From Anglophobe
This is a translation of an article by Jonathan Adiri in Ynet
The thunder from Ankara is infuriating but entirely expected, especially given the expected electoral moves for the generation that will succeed Erdogan. The real story is the NATO 3.0 vision of the Pentagon’s chief strategist, and in this game Turkey has cards that no one else has, not even Israel. These cards explain the cold logic behind the warm embrace that Turkey is receiving from Europe and the United States.

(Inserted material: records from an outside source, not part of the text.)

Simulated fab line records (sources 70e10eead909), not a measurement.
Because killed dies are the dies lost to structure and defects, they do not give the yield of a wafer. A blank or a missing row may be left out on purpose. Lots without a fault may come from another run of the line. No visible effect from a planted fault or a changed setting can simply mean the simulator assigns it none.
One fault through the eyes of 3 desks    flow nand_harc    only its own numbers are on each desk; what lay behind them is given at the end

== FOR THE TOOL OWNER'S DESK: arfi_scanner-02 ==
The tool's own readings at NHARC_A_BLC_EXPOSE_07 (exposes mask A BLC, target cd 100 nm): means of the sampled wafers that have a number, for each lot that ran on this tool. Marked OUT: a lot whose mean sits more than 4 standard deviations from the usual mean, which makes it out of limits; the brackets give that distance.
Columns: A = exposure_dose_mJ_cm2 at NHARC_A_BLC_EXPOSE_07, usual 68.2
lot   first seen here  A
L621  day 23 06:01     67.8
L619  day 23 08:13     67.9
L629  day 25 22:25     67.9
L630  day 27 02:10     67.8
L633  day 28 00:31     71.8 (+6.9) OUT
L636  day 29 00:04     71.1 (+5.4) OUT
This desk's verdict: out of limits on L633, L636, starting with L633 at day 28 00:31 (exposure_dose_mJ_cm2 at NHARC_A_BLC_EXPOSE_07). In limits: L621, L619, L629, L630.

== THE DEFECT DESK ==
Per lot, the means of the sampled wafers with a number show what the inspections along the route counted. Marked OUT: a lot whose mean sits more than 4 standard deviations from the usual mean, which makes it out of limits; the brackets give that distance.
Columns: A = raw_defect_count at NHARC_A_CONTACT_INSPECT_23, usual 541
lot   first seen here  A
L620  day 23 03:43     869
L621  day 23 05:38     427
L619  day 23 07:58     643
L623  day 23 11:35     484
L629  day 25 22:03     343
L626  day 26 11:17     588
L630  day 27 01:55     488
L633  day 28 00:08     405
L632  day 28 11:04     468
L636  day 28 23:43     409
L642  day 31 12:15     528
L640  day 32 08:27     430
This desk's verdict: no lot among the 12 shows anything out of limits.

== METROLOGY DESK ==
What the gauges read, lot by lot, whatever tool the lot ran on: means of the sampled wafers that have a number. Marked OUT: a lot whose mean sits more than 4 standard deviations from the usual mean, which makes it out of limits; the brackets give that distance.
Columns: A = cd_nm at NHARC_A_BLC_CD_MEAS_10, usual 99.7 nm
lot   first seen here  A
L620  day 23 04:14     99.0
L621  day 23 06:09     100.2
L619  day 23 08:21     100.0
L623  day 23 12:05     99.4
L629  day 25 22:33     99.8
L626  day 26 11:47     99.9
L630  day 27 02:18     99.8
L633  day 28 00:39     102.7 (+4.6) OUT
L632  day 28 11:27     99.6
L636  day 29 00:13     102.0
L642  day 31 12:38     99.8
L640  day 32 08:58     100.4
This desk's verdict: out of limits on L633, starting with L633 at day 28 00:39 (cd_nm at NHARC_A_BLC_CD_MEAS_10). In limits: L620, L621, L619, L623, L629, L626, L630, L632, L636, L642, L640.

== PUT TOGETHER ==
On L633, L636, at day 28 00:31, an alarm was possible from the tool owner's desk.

This week, the annual NATO summit will convene in Ankara, to which President Trump has pledged to come “with a bag of surprises,” as he put it. Anyone who wants to understand why Washington is embracing Ankara this week must put Israel aside for a moment. Israel is only part of the event, not the main part.
The key lies with Elbridge Colby, the Pentagon’s policy planner and author of “The Strategy of Deterrence,” in which he details the core of the American move – preventing Chinese hegemony in areas vital to the United States. On the eve of the Ankara summit, Colby tweeted: “We are racing toward NATO 3.0, in which Europe bears primary responsibility for its own conventional defense. Many said it was impossible. And here it is, disproven before our eyes. An alliance of partnership, not dependence.”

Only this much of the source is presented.